This morning, in reviewing "At Canaan's Edge," the last in the biographical trilogy about the life of the late great civil rights leader, The Rev. Dr. Martin Luther King, Jr., by Taylor Branch, Kakutani ends with a long quotation from the conclusion of the speech King delivered in Memphis the night before he was assassinated. This was one of the great speeches in American history, and it was moving to read excerpts again this morning in the Kakutani review.

As Kakutani writes, "In the famous speech he gave...King put aside his own doubts and fatigue, cast off threats against his own life, and rallied the crowd to the cause he had taken up so many years before...

"Well, I don't know what will happen now," he said. "We've got some difficult days ahead. But it really doesn't matter with me now, because I've been to the mountaintop and I don't mind. Like anybody, I would like to live a long life. Longevity as its place. But I'm not concerned about that now. I just want to do God's will, and He's allowed me to go up to the mountain. And I've looked over, and I've seen the Promised Land. I may not get there with you, but I want you to know tonight, that we as a people will get to the Promised Land. So I'm happy, tonight; I'm not worried about anything. I'm not fearing any man. Mine eyes have seen the glory of the coming of the Lord."

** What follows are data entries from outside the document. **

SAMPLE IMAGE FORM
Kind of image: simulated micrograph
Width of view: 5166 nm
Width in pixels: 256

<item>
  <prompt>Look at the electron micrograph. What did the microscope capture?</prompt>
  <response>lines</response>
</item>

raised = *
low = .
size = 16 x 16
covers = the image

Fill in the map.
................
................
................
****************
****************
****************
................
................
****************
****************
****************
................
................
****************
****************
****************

How dramatic and moving it is to read those words, each time we see them.

4 Comments:

Anonymous Anonymous said...

Readers need to know that Reich actually is a secret agent for a wide variety of subversive, tree-hugging animal-rights groups bent on taking over the Times. This blog is a clever ploy to sniff out responses from those opposed to the plot. Do not be deceived!

1/16/2006 9:57 PM  
Anonymous Anonymous said...

Okay, that's silly. Obviously you haven't read any of the writers he spoke of. They are great writers. and, it can therefore be assumed that the editor he speaks of is also a great talent. What do YOU think happens when there is a mass exodus of talent? it leaves mediocrity. I've actually found that I don't read the L.A. Times much these days; there are usually better written, better edited articles everywhere else.